To be honest, my eyebrows are about the last location of my body's temple that I have ever thought about. I can do the double brow lift, a tacit "hey, how you doin'," and I can do a decent left eyebrow arch, the hmmm, intriguing thing, though for the life of me I can't get the right brow to budge on its own. And that folks, is all there is to know about my eyebrows, or was to know, until this morning.
I've been spoiled my whole life. Up until recently I had probably had my hair cut 99% of the time in my life by one of about five barbers. But lately I've been on the lookout for a new one. Over the summer I found a great one, a guy named Lu (perhaps most of why I loved the guy was that he's Lu, not Lou). He cut my hair twice. Alas, he's 87 and I just learned he retired. I learned that today from the woman who cut my hair, just three doors down from Lu's old place. Now both times I sat in Lu's chair he asked me if I wanted my eyebrows trimmed. Nobody had ever asked me before, and the first time I politely declined, thinking Lu was just doing what he had been doing for nearly 70 years. The second time he asked I declined again, thinking, I'm not one to care about brow grooming. But afterward, I started to get a little defensive. Is there something wrong with my eyebrows? Are they hideously bushy? Do people talk about me behind my back: "Lookout, here comes Bushy Brow"? I'm sure for the first time in my life I took a long hard look in the mirror at my brows. They looked inoffensive enough, but who knows, maybe Bushy Brow Guys are the last to know. But, since I've never really worked any kind of a definable 'do--just get it cut whenever it starts to bug me-- time passed and my thinking about my eyebrows returned to normal, which is, never.
But today, this rather sassy, though perfectly pleasant woman who was cutting my hair just announced, after seemingly finishing with my haircut, "Now we'll take care of your eyebrows and we'll be all finished." It was morning, I was on my way to a Saturday in December retail job, I wasn't thinking clearly yet, so instead of throwing my arms up over my eyes and declaring, "Nobody, ma'am, but nobody touches my brows!" or at least finally breaking the taboo and shyly asking, "What is it with my eyebrows all of a sudden? I'm just getting used to trimming old man hair tufts from my ears and nose; must diligent attention to my brows be paid too?"--I just sat there and acquiesced to the woman's trimming implements. It took about thirty seconds, with absolutely no excitement, pain, or sensation whatsoever.

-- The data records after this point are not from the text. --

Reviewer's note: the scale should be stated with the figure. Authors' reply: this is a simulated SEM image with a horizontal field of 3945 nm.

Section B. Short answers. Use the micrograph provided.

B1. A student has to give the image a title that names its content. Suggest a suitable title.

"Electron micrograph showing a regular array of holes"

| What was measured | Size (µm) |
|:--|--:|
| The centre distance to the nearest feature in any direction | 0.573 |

And so, for the first day in my life, I am sporting trimmed eyebrows. Big deal, right? I sort of nonchalantly considered the whole ordeal as nothing much at all while walking out of the place, but my God, the difference! I was amazed at how swift I felt doing my usual pre-work 40 yard dash warm-ups in the back parking lot. Prepared with the usual retort of "Yep, all fifty-three of them," for when people at work would invariably ask me if I had gotten a haircut/hair cut (yuk yuk), I was flabbergasted when, within the first hour of work, three different people came up to me and said, "My God, Dan, your eyebrows. What have you done to them? They look fantastic!" Then, as I shopped at the Everything's A Dollar Store (sometimes I shop, other times I just go in there and pick up random things and ask new employees, "How much is this? This? This too?"), buying some Christmas wrapping paper, the cashier lingered while giving me my change and finally hissed as she dropped four pennies into my hand, "Your brows ... so ... alluring." At the Dollar Store no less.
Anyway, a big day. Now I'm just wondering where a guy can get a manicure on a Sunday.